The Companies Act, 2013 (18 of 2013) was notified in the Official Gazette of India on 30th August 2013 and is made effective from 1st April 2014. The Companies Act, 1956 had 13 Parts, 658 Sections and 15 Schedules however the new Companies Act, 2013 has 29 Chapters, 470 Sections and 7 Schedules.

Provision Details
One Person Company (OPC) Now a single person can incorporate a company with only one Director. Under such OPC it is not a compulsion to hold an AGM. Infact an existing Pvt. Ltd. Company can convert itself into an OPC if its paid-up capital is Rs. 50,00,000/- and turnover is upto Rs. 2,00,00,000/-.
Dormant Company A Company can be incorporated for a future project or can hold any asset or intellectual property with no significant accounting transaction by classifying it as Dormant Company. Under the new Company law it is easy to maintain and apply for dormant status without compliance of various legal requirements. The new law also provides procedure for merger and/or amalgamation of a dormant company.
Resident Director One of the Director of every company should be a person who stayed in India for a total period of 182 days or more in a previous calendar year.
Woman Director It is compulsory for every listed company whose paid-up capital is Rs.100 Crores or more and public company whose paid-up capital is Rs.300 Crores or more to appoint atleast one Woman as its Director.
Accounting Year Standard accounting year i.e. 1st April to 31st March has to be maintained by every company and companies which have different accounting year have 2 years time to re-adjust their existing accounting year in terms of the present law.
Articles of Association As per new law now every company in its next general meeting is required to adopt Table F with relevant changes as per the requirements of the Company.
Loan to Directors The Company cannot advance loan/guarantee/security to the following:
a. Director;
b. Director of a Holding Company or Pvt. Ltd. Company or any body corporate whose 25% or more voting rights are under his control;
c. His relative;
d. Firm in which he or his relative is a partner.
Corporate Social Responsibilities It is compulsory for all companies having net worth of Rs. 500 crore, or a turnover of Rs. 1000 crore, or a net profit of Rs. 5 crore to spend 2% of the net profit as part of Corporate Social Responsibility.

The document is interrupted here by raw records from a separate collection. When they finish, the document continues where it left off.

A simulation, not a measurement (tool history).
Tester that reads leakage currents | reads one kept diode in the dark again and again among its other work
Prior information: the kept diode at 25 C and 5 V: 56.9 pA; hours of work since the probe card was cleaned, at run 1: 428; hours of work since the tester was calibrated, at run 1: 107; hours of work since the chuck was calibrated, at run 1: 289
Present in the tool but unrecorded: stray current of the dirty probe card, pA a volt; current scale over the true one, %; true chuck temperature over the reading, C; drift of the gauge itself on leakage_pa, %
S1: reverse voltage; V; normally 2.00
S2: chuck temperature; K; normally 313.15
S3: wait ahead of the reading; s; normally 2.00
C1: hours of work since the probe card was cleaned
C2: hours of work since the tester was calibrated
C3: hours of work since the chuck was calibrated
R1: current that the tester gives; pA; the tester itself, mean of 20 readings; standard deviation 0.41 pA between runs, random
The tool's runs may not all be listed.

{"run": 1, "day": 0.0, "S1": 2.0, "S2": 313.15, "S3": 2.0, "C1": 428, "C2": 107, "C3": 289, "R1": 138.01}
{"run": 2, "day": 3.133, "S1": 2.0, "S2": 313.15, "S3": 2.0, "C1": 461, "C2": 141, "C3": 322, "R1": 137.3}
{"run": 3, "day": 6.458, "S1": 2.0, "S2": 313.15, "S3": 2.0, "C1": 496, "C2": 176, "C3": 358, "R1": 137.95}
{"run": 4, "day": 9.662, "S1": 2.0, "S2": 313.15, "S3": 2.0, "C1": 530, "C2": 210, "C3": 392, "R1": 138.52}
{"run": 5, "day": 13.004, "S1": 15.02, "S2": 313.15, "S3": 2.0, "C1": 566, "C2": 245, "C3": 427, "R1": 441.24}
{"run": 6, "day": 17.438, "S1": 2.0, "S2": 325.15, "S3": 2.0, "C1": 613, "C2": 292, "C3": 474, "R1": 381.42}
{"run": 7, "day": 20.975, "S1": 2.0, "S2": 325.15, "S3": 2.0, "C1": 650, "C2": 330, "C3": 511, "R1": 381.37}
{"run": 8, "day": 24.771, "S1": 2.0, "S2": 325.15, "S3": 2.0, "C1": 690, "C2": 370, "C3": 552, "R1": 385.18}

Penal provisions for non-compliance Every director of Company will be prohibited to become director for a period of five years in any other company if the company fails to:
a. File its returns for consecutive three years; and/or
b. Fail to pay dividend
Furthermore the Directors of such defaulting company cannot exit from their position as Director until the returns are not filed.

The Company Act, 2013 has many more changes in it that will benefit the public at large in the coming years. The said Act is very liberal and progressive and will enhance transparency and disclosures. In view of many frauds conducted in previous years by various companies against their investors the new company law as its paramount object has protected the interest of the investors particularly small and minority investors. However the paramount object of new law is strict enforcement of compliance by laid down in the various provisions of the new Company Act, 2013.